Hiwatt Fuzz has two switches - Filter and Fuzz. I assume that one swithch is effect on/off (Fuzz?) What about the other one?


----------



## Robert

The other footswitch is Filter.  

Since this went into a 125B (and uses a 4-position rotary) turning the rotary full CCW is the same as turning off the Filter footswitch.

I didn't feel like the footswitch brought enough to the table to justify cramping two footswitches at the bottom.       As soon as the SideEffect module is ready to go I'll update the PCB to work with that.

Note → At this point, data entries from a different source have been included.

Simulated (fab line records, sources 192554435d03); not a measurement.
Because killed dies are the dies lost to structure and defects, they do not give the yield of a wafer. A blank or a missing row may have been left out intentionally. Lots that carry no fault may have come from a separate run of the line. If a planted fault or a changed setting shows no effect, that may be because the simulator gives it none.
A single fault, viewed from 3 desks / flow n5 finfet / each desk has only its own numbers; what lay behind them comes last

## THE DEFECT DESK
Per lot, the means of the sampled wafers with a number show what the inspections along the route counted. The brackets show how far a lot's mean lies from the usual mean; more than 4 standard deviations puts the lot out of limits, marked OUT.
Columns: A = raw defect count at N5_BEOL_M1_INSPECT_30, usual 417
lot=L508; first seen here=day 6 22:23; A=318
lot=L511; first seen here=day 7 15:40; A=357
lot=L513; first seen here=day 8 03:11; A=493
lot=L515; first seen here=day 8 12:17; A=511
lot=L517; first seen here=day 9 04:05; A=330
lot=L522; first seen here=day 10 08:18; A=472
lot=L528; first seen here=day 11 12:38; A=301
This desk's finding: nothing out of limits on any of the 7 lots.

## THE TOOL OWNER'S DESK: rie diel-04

If you want to go fully authentic use a 3-position rotary (omit the position that has no capacitor) and break the connection to the rotary switch with the Filter footswitch.


----------



## temol

Thank you for the explanation.


----------



## manfesto

Could the schematic and/or BoM for the Dirt Dauber be posted? Hadn’t heard of the OG until I saw the Dirt Dauber, it sounds *epic*, would love to hit the ground running with it heh


----------



## Robert

manfesto said:


> Could the schematic and/or BoM for the Dirt Dauber be posted? Hadn’t heard of the OG until I saw the Dirt Dauber, it sounds *epic*, would love to hit the ground running with it heh



Here ya go.


----------



## manfesto

Robert said:


> Here ya go.


WHOOOOOP!!!


----------



## mdc

mdc said:


> I would be very grateful to have a peak at the fuzz mutant/mutagen schematic if it's in shareable shape—I'm really curious about his version of that circuit.



A gentle nudge...


----------



## Robert

mdc said:


> A gentle nudge...



Hey watch where you're stepping buddy, I'm standing here! 

https://docs.pedalpcb.com/project/Schematic-Mutagen.jpg


----------



## mdc

tysm!


----------



## Guilherme Collateral

Do you have the drilling guide for the Cannon Fodder MKI?


----------



## Feral Feline

Do you have the Caramilk secret?


----------



## playedincanada

Guilherme Collateral said:


> Do you have the drilling guide for the Cannon Fodder MKI?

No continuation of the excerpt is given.